Mr Flores commended SIMC and ICSID’s efforts to raise awareness of mediation as an investor-State dispute resolution tool, and build capacity amongst practitioners on the skills required to mediate investor-state disputes. He also made reference to ICSID’s current work in developing new procedural rules for mediation, designed specifically for investor-State disputes.
Speaking on behalf of SIMC, SIMC Chairman Mr George Lim SC expressed his honour and delight to be entering into the MOU with ICSID. Mr Lim also shared his newfound perspective of investor-state disputes. During a recent session of the UNCITRAL Working Group III on Investor-State Dispute Settlement (ISDS) reform, a delegate whose country faced a multi-billion dollar claim from an investor said that his country would face devastating economic effects should it lose the case.

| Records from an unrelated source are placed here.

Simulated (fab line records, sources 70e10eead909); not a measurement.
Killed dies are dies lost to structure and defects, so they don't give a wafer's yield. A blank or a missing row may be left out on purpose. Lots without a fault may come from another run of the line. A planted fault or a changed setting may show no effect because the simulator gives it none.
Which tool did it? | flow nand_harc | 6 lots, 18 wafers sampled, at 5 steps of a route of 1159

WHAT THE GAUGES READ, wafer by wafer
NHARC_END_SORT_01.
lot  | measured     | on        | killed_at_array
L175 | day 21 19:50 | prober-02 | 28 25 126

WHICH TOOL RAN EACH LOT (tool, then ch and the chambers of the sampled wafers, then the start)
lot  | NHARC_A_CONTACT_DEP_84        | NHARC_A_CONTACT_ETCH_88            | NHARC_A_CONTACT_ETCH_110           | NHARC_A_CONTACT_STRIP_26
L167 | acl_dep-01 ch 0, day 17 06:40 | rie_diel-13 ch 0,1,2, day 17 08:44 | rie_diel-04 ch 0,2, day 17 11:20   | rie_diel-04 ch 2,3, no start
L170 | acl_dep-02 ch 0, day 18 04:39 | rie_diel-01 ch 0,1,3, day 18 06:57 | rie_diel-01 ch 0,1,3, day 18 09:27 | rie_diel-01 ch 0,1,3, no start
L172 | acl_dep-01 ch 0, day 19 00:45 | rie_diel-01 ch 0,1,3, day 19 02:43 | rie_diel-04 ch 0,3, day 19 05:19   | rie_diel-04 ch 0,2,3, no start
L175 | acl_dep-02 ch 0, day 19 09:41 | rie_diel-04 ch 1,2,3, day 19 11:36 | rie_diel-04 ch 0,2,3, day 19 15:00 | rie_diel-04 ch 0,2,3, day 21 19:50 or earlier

Reflecting on this, Mr Lim noted that “if not managed timely and well, the outcomes may adversely affect international trade, or even cripple economies, particularly those of smaller and poorer nations.” Mr Lim added that early intervention gives parties a chance to preserve relationships – this is where mediation plays a role.
Noting the ‘encouraging’ statistic that some 35 per cent of ICSID cases are either settled or discontinued, Mr Lim said: “Hopefully with this collaboration, we will be able to promote the use of mediation and encourage States and investors to resolve their differences amicably.”
The opening remarks were followed by the official signing ceremony, with Mr Flores signing on behalf of ICSID, and Mr Lim on behalf of SIMC. The signing was witnessed by over 60 participants online, including many senior lawyers and practitioners in the fields of mediation and ISDS.
Mr Gonzalo Flores, ICSID Deputy Secretary-General (left) and SIMC Chairman Mr George Lim SC, signing the MOU.
Panel Discussion: Challenges and Opportunities in Investor-State Mediation
The second half of the event featured a panel discussion focussing on the opportunities and challenges of investor-State mediation.
Panel moderator Anna Holloway (Legal Counsel, ICSID), gave some background on investor-State mediation and the context of ICSID’s upcoming Mediation Rules. She explained how ICSID had recognised the growing momentum behind mediation as it began its rules amendment process in 2016.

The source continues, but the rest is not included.